Which raises the problem of puzzle design in Half-Life².
The campaign doesn't have that problem: people playing it for the first time are usually new to the game, so the challenge is figuring out what the puzzle actually is and learn the design language: blue barrels float, wooden beams can be broken, gas canisters can detonate, etc. A battery can be carried around to be plugged in.
For any sort of seasoned HL2 player, that's not a challenge. They know the usual puzzles and the design language, and most of the usual puzzles have become mere chores. Carry A to B, stack X on Y, put L under M to lift it up. The "bring A to B" is the most basic form of puzzle and usually results in copious backtracking and can make the player feel like an errand boy.

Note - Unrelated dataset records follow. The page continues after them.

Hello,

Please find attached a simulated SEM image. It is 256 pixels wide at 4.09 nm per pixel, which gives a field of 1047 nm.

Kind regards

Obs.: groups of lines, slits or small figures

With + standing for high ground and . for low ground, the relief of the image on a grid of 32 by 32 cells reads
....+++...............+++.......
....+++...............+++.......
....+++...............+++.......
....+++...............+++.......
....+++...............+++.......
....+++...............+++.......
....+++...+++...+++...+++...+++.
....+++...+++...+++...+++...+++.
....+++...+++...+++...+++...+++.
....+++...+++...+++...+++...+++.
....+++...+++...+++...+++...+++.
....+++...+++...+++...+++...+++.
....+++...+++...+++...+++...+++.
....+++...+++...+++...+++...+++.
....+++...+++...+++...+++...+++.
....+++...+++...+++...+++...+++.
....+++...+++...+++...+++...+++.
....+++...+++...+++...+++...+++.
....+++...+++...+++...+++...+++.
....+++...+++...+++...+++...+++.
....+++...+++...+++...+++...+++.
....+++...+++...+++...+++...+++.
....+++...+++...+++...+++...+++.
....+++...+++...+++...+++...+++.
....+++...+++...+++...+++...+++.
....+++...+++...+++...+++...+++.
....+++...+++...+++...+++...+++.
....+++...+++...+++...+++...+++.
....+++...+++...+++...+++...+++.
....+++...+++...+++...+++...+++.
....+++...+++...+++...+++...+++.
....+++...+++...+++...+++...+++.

So what I want are three things:
- puzzles that are challenging, in that the solution has to be deduced by the player
- puzzles that aren't menial, in that the execution is trivial and doesn't amount to pointless labour
- puzzles that are learnable, in that players don't get frustrated and feel like they were set up to fail
And that is surprisingly tough.
Elaborate physics puzzles are one possible approach. Those either are too obvious ("a wooden beam supporting a precariously balanced ramp that I could blow up and walk down? how convenient!") or too elaborate ("what am I supposed to do, build a pulley?!").
Circuitry puzzles à la
Portal seem more promising, but teaching the player an entirely new design language may take more time than a single map can accomplish.
Number locks are simply trial and error.
I keep thinking about it, but it's hard coming up with enough learnable, challenging, non-menial puzzles to fill a map.